When an individual wants to enter Lake County High School, they approach the main entrance completely visible to the office staff. They step inside the vestibule where they face a series of locked doors leading to the school. There is a secure window to the office where they can announce who they are and why they’re there. The office staff has a choice of opening the doors to the school or not.
A visitor to West Park Elementary School is visible to the office staff through an interior window, but only after they are actually inside the school.
If someone wants to enter Pitts Elementary (The Center), they walk in the door and up some steps before they come to the school office. The office has no window to see who is approaching the school.
Last week the Herald got a tour of the two schools, Pitts Elementary and West Park Elementary, slated to be replaced if the voters say yes at the Nov. 5 election. The district has already been promised a $20.8 million BEST grant if the voters agree to fund a $13.9 million bond measure to replace the two elementary schools with one new school.
On the tour were Kathleen Fitzsimmons, West Park principal; Wendy Wyman, school superintendent; and Colleen Kaneda, owner’s representative.
The tour started at the high school, which, thanks to an earlier BEST grant, was extensively renovated in 2014. Although security was not an issue when West Park and Pitts were constructed, it is a big issue today, and the high school has a number of security features beside the security vestibule: a panic button, speakers that reach throughout the school for security-related announcements and locks on doors that enable certain area of the building to be locked down.
At West Park, there is no access-control system, no integrated panic button, no way to see who is approaching the building. Currently security is handled by having a doorbell camera and by manually locking exterior doors during the school day. Like West Park, the security and other systems at Pitts often date back to 1955 and are seldom newer than 1995.
Both Pitts and West Park are listed among the ten school buildings in the state most in need of replacement.
In both facilities, hazardous materials are an issue, as with most buildings of that era. In West Park, almost all the rooms have at least one asbestos-related issue, according to Kaneda.
In West Park, the water system is beyond its useful life, raising the risk of a building shutdown should the water service-line fail.
The same can be said of the sewer service. In West Park, the sewer line has failed several times over the past few years, Kaneda said, causing raw sewage to back up into the building. At one time, sewer repairs resulted in restrooms being shut down in a portion of the school.
Heating systems at both schools are also precarious, according to Kaneda. The four boilers serving West Park were installed in 1997-1999. Currently one is completely down and one is partially functioning. Should another fail, there would be no redundancy.
Other problems at the two schools include electrical systems, roof and building envelopes, accessibility and interior systems. Neither school meets current ADA (Americans with Disabilities Act) standards, and neither accommodates wifi or internet. West Park also has no fire-sprinkler system.
Since West Park was built, the building requirements regarding snow load have increased considerably. This past winter, school was shut down while school personnel shoveled more than 24 inches of snow from the roof.

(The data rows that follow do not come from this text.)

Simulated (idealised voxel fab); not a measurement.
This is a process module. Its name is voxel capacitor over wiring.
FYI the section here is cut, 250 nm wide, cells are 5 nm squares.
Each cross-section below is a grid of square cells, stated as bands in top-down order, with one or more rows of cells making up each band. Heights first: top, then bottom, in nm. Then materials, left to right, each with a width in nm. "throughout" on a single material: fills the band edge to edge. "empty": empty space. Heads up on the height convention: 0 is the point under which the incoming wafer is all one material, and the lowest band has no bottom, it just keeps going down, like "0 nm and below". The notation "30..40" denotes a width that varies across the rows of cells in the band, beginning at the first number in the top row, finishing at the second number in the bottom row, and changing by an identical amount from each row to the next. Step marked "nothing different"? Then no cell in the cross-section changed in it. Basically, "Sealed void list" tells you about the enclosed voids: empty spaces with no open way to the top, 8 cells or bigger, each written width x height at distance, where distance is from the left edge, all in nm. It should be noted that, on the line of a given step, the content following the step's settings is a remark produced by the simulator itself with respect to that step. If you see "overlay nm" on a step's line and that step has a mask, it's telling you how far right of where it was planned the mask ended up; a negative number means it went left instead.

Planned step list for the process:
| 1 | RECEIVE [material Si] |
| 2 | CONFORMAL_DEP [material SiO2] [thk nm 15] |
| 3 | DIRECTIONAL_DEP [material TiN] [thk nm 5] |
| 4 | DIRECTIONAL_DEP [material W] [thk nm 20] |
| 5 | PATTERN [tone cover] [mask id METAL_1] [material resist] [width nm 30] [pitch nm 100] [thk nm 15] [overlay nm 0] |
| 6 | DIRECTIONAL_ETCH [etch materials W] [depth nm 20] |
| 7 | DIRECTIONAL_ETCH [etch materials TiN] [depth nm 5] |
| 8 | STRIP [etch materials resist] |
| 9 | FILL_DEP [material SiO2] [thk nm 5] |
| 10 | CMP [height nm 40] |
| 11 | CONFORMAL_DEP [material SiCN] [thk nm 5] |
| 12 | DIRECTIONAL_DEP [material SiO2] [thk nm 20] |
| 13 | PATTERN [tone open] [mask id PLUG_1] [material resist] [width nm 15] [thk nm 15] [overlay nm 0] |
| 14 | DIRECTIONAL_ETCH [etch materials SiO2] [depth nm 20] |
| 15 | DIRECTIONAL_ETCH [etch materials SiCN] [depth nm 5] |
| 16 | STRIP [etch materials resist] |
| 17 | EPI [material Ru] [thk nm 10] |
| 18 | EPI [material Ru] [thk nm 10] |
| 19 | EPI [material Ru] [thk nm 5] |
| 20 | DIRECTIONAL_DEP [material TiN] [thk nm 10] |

Members of the community were invited to tour West Park on Wednesday of last week to learn more about why the building should be replaced.
There are no plans at this time to replace Pitts. However, the children there would be moved to the new school, which would serve pre-kindergarten through second grade and provide more inclusivity, Fitzsimmons said.
The school-district administration is now located in a portion of Pitts and would remain there after the children move to the new school.